The user has the option to create a distance raster when setting output raster path and name.

Back Propagation Neural Network

The Back Propagation Neural Network method is based on neural network computing techniques. Learning in neural network theory is the process of adapting connection weights in response to sets of input values and resulting sets of output values. Back propagation is a specific learning algorithm by which a multilayer neural network can be trained to recognize and classify spectral patterns as it processes the training set data. The goal is to adjust the network parameters so that it correctly classifies patterns from outside the training set as well

The set of raster values associated with a single cell in a training area can be considered to be mathematical components of an input vector. Each of these raster values is fed to a single node in the input layer of the neural network. The output layer of the network contains one node per class; the set of values produced by the output layer nodes in response to an input vector constitute an output vector. Learning via back propagation involves comparison of the output vector with the desired classification result, or target vector. The target vector has a value of 1 for the node corresponding to the correct training class, and 0 for all other nodes. If the output vector does not match the target vector, connection weights are adjusted to reduce the difference. The network is initialized by setting random weight values, or by using an additional learning algorithm to estimate initial weights. As the set of input vectors from a training set are fed repeatedly to the network, the back propagation algorithm adjusts the weights in each pass to minimize the squared error (difference between output and target values) over the training set. Iterations continue until the error in output values falls below a user-defined limit, or until the process reaches a specified number of iterations. Once the learning phase is complete, the trained neural network is used to process and classify the image.

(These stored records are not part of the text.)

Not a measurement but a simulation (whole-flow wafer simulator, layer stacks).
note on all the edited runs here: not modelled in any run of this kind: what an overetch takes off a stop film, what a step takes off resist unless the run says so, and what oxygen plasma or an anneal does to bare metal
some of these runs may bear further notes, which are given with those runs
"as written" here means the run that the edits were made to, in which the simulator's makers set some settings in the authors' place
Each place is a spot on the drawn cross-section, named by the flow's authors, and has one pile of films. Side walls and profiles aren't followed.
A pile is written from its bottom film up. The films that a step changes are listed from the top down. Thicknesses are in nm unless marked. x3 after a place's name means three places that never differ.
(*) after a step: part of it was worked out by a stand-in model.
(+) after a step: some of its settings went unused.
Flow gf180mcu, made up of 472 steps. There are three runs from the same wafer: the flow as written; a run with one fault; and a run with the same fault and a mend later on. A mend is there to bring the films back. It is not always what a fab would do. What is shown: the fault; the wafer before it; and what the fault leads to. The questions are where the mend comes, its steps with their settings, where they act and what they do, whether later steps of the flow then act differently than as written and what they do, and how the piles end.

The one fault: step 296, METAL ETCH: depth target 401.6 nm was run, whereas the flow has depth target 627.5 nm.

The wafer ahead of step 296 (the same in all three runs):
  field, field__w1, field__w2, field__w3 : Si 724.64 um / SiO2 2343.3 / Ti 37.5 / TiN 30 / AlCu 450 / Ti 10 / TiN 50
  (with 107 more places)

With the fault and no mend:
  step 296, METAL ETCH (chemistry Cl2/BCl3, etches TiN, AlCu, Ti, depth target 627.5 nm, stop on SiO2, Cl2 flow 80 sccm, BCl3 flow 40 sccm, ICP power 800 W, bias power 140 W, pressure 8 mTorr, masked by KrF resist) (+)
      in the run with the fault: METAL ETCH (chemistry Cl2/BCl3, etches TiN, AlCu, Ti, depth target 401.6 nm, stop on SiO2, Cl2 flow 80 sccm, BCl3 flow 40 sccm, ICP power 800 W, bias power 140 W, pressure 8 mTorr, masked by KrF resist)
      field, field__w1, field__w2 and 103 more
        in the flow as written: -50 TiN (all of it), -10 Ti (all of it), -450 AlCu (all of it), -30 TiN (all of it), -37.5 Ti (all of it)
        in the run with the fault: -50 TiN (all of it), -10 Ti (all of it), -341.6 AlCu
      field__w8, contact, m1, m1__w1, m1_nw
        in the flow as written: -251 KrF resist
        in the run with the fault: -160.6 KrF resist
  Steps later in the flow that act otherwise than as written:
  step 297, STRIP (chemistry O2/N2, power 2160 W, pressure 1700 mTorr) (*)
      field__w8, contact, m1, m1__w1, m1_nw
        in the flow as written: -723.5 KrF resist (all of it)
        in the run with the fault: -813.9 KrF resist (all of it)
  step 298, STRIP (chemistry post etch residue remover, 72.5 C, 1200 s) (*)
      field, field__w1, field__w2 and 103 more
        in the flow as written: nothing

Maximum Iterations - sets an upper limit on the number of iterations. The allowable range of values is 1 to 10000, with a default value of 10. The number of iterations needed to produce desirable results varies widely depending on the input. Changes made to the class centers may diminish to an insignificant amount after some number of iterations less than the specified maximum. For example, 95 percent of a center's changes may occur in the first twenty iterations and only three percent in the next twenty iterations. Increasing the Maximum Iterations parameter may improve classification results, at a cost of increased processing time.

Maximum Cumulative - The Maximum Cumulative parameter also controls the amount of the weight adjustment. The parameter is used to set the Maximum cumulative error allowed by the process.

Learning Rate - The Learning Rate parameter is a multiplying term used to control the adjustment of connection weights. The allowable range of values is 0.0000 to 1.0000; the default value is 0.9000. Increasing this value increases the rate of change in connection weights with each iteration, and thus increases the learning rate of the neural network.

Error Threshold - The Error Threshold parameter sets the error limit for terminating the training of the neural network classifier. When the current classification error rate of the neural network falls below the value set by this parameter (or the training process reaches the maximum allowable number of iterations), training is terminated. The allowable range of values is 0.0000 to 1.0000; the default value is 0.0100 (corresponding to 1% misclassification of training data).

Mahalanobis Distance to Mean

The Mahalanobis Distance to Mean method is based on neural network computing techniques. Learning in neural network theory is the process of adapting connection weights in response to sets of input values and resulting sets of output values. Mahalanobis is a specific learning algorithm by which a multilayer neural network can be trained to recognize and classify spectral patterns as it processes the training set data. The goal is to adjust the network parameters so that it correctly classifies patterns from outside the training set as well.